Take a second.
- Mark Runnalls

- Apr 29
- 3 min read

Think about the day you qualified.
How capable did you actually feel? How much did you really know? Were you confident? Or were you like me, a little terrified, when you walked out with that designation in your hand?
And how much of what makes you genuinely valuable today did you learn in the years that followed? The clients you couldn't have handled then. The decisions you now make without thinking. The judgement that only comes from being tested, failing quietly, and finding a better way.
None of that is on your CV. None of it is in your credential.
We built a system for lifelong learning. We just forgot that people move.
Careers aren't linear anymore - if the ever were. Professionals migrate across industries, sectors, firm sizes, geographies. The skills they develop in one context get stress-tested, reshaped, and redeployed somewhere completely different. The accountant who spent five years in a Big Four firm and then ran finance for a 12-person startup is not the same professional they were when they qualified. They're more, or different, at least. But the credential on their CV hasn't changed.
That's the gap nobody wants to talk about.
Qualifications have a half-life. The profession moves. The tools change. The contexts in which capability gets deployed look nothing like they did when the exam was written. A designation earned in 2012 tells you what someone knew then. It tells you almost nothing about who they've become since or whether that capability still holds up under the pressures of a market that's transformed around them.

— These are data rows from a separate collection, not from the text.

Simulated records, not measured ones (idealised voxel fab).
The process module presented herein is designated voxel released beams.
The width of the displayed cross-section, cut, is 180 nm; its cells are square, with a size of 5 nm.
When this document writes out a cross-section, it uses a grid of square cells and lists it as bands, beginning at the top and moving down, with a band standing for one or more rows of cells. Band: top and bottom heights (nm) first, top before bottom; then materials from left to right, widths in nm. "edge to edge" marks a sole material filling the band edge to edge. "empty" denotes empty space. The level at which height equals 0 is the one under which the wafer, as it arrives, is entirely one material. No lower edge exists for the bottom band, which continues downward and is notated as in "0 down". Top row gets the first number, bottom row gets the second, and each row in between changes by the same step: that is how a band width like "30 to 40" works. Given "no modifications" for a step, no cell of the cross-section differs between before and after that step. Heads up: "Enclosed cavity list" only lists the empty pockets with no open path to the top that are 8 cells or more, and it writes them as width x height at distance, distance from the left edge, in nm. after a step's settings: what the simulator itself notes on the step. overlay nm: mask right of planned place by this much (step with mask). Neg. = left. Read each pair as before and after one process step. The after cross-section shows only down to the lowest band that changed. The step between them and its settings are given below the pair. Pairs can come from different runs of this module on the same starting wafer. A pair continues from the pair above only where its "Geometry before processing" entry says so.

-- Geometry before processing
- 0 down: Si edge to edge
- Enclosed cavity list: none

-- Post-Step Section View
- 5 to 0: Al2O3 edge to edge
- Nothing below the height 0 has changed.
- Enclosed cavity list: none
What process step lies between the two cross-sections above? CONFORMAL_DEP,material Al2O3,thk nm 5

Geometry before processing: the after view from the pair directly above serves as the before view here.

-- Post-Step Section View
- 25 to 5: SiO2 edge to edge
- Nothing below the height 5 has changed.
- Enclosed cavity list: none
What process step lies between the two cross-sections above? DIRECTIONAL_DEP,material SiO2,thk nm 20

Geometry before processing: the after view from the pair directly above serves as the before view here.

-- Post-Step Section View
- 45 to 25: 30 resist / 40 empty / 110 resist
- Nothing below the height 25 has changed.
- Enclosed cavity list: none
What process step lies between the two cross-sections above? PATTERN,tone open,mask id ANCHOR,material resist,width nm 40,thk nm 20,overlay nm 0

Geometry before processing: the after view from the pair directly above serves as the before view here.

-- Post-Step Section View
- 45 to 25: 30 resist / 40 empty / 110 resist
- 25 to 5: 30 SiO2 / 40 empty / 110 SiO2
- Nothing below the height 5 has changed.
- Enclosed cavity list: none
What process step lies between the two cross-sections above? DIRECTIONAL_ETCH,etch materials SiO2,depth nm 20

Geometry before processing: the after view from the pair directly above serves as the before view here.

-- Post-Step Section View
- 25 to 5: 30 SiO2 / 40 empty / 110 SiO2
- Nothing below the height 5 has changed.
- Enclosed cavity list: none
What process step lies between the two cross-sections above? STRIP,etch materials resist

AI just made this impossible to ignore. Job boards are drowning in beautifully formatted, keyword-optimised, utterly hollow applications. Recruiters are scrambling. Algorithms are being retuned. Everyone's looking for a better signal.
Professional bodies may just have the answer.
Of every institution in the credentialing ecosystem, professional bodies have the most to gain from a system of lifelong recognition - not just lifelong learning. They have the domain knowledge to understand what capability actually looks like in their profession. They have the community to validate it. They have the trust of both the professionals who hold the credentials and the employers who rely on them.
What they haven't yet built is the infrastructure to look beyond the qualification and ask: what has this person actually done since they earned it? In what context did they deploy those skills? What does the texture of their career - the episodes, the pressure, the improvisation, the recovery - actually tell us about who they are today?
That's the job board employers will pay a premium to access. Not the one with the most listings. The one where the noise has been replaced with accuracy, honesty and precision. Candidates who can actually do what the job demands.
The system for lifelong learning exists.
The system for lifelong recognition doesn't. Not yet. Not at scale, not in a way that captures the career episodes that predict performance better than any qualification alone.
That's not a technology problem. It's a perception problem, and we think that some professional bodies have started to realise: they just may be part of the solution.
It's exactly why we started Ripltec. Not to automate credentialing. We are building the evidence layer that sits between education and employability, and finally make the career journey as well regarded as the destination qualification.